You might think I’m crazy for saying this…but Bionic Commando 2009 is one of the greatest games ever made.

If you didn’t run away from your computer right now, welcome friend.

Capcom tried really hard to make Bionic Commando a thing again. They hired up-and-coming studio Grin to take their awesome prorpietary graphics engine and make not one, but two new Bionic Commando games.

The first game, Bionic Commando Rearmed, was an early downloadable hit on the Xbox Live Arcade platform. It was a gorgeous remake of the classic NES game, with enough weird new stuff shoved into it that it could serve as the setup for the “Big” game.

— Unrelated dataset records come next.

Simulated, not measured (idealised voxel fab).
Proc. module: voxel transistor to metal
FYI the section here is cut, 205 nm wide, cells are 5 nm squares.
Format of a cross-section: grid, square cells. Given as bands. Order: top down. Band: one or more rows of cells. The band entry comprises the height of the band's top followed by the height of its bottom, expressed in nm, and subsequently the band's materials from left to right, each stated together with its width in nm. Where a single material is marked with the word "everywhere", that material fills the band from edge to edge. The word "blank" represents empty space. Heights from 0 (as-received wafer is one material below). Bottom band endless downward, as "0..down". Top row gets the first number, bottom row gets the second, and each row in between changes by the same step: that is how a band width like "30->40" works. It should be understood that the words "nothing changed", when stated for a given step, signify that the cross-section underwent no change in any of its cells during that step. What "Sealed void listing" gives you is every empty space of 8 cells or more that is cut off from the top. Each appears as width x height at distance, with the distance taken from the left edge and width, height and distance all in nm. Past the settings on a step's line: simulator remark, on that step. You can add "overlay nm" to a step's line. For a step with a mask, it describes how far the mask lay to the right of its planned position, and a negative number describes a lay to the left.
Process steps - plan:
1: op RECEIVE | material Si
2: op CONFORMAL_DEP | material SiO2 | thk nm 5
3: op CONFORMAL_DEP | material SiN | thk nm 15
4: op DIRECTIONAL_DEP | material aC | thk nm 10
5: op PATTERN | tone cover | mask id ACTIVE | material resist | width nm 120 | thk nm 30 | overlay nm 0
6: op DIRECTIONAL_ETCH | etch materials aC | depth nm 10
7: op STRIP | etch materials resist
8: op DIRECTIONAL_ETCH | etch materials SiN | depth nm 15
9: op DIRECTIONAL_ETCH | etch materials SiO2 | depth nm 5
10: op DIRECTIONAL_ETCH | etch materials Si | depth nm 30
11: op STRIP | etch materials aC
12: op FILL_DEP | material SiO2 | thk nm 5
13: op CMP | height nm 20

That big game was just called Bionic Commando. It’s a fast-paced shooter/combat game with a heavy focus on swinging and zipping around with a grappling hook arm. It has some of the most fluid swinging action ever in a game, excellently-designed and tightly-focused levels, and one of the most hilariously stupid stories ever told in any medium.

It was also marketed all wrong.

Capcom used screens like the one above to show off the game. They really wanted players to think that it was an open-world swinging game, like Spider-Man 2. This was in an era when every single person on every single forum would ask “Is this an open-world game?” about every new game that came out. Open worlds were hot, and Capcom wanted you to think that’s what you were getting here.

Instead, it’s a highly linear, level-based game. The levels are really large and happen to be set in one contiguous world…but the game is not at all open world in its design. This left most reviewers and game fans cold to the whole thing, and as a result many never gave it a chance.

But the action here is exceptional. It easily competes with character action games like DMC once you get a hang of the gameplay. It’s not a game about exploring a large world and completing quests, but rather one about leaping, swinging, and dashing effortlessly through the air as you take out bad guys with your pistol and melee combat moves. It is a pure joy to play. It is a game that’s about mastering combat encounters, and not much more…and it’s over in about 7 hours.

I’m now going to spoil the most famous thing about its story.

The reveal that Nathan Spencer’s arm is in fact made out of his dead wife is hilarious and weird in all the right ways…but just one of many awesome things about the story.

They turned Super Joe, protagonist of the hit game Commando, into a horrible villain.

They introduced a whole squad of morose bionic limb soldiers, whose limbs were also made out of loved ones…and thankfully got to pay off their stories in Bionic Commando Rearmed 2. A game that miraculously got to happen after 2009 kind of flopped. Incidentally, if you were wondering who all those other Bionic people were and why they all knew the main character, you have to play Rearmed 2.

Capcom also had the guts to end Bionic Commando with a dark, slightly tragic resolution, without any real loose ends to speak of. No sequel hook in sight.

Shame. Maybe with a cliffhanger we would have seen another one.

And the music. The music is exceptional. I’m listening to it right now.

Bionic Commando 2009 was a victim of circumstance. It was an awesome, gorgeous action game coming out in a world that just wanted another Grand Theft Auto or Spider-Man game.

It’s pretty easy to play these days if you’ve got a PC, as it’s up on Steam for 10 bucks. Sadly, Grin’s other fun games from that year, Wanted: Weapons of Fate and Terminator Salvation, have been lost to the expired movie license graveyard.

If you are a hardcore action gamer, and you like the sound of a challenging shooter with a lot of movement abilities, you should give this game a shot. It’s one of my favorites of all-time, and something I still revisit regularly.

The Essential Games highlights games from throughout the industry’s history that I would recommend without reservation. For the full list click here!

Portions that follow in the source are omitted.